Dmitry,I think this discussion diverged somewhat from the original topic, but I do agree with you that we must also attack the problem on a process level.
With the model you propose (and also the existing model) I would also like to stress the need for continuous and automatic builds triggered by incoming new changes compared to the last working change. Having that, it is possible to update labels (tags) for "last_clean_build", "last_nightly_build", etc. That way any build breakage would only be visible at the tip.
However, when submitting a new change care should be taken to do it against a working tip, that it builds and tests correctly (personal check-in testing). Actually, this is close to the model we had for the JRockit source base. WLS also uses the model of sliding labels for "last_clean_build" where developers most often only do partial builds themselves.
Regarding external committers, I think they need both the option of building and testing locally, as well as access to an Open JDK specific queue for build and test submissions.

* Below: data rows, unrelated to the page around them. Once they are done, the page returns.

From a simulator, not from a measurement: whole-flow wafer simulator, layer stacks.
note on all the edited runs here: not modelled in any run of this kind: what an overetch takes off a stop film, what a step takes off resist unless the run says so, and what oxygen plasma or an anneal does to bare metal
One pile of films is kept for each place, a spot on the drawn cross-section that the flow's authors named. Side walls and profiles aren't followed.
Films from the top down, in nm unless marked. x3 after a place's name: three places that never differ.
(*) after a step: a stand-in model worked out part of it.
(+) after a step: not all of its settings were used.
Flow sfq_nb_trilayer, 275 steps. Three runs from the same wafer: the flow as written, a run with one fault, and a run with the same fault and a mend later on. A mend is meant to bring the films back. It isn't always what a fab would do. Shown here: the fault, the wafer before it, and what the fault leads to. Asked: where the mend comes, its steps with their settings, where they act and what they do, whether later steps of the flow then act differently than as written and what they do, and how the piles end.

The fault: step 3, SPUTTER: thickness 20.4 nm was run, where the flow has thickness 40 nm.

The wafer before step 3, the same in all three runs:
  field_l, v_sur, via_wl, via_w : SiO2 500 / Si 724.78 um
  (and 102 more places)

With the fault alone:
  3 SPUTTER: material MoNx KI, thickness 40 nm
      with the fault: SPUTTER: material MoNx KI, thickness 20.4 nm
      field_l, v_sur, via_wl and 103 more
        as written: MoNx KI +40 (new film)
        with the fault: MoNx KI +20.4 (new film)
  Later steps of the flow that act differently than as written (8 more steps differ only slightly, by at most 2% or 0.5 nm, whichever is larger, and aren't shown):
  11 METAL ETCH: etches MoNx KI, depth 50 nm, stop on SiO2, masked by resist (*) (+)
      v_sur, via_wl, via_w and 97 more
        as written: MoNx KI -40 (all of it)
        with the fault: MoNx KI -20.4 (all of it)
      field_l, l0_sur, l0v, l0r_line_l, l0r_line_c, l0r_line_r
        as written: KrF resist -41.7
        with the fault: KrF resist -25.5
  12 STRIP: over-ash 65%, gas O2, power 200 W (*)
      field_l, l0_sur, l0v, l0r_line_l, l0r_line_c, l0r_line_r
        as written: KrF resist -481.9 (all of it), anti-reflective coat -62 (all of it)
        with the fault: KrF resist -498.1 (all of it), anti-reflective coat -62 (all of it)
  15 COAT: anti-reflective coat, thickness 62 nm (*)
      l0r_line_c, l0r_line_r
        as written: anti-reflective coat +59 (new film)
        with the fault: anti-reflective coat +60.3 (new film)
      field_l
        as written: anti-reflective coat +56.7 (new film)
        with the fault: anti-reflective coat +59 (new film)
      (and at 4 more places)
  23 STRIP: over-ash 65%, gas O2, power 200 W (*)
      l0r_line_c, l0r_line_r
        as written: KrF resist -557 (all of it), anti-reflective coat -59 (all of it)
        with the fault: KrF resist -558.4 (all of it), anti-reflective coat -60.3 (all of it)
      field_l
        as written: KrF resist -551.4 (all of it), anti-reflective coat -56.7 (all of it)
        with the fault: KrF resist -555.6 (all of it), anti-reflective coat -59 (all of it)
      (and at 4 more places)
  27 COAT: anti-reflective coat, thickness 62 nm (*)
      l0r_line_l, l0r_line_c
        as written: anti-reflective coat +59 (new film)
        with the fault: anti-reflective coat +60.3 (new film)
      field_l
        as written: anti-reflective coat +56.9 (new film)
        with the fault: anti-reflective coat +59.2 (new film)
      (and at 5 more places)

By making use of cross compilation and open tools it is possible to at least verify that the product builds locally. Even better is to also supply preconfigured VMs with the necessary standard build and test environment (e.g. obsolete Solaris or Linux distros that we require). In general, having a build and test setup that is automatically configurable (including Windows) will help both internal and external developers (see also the build-infra project).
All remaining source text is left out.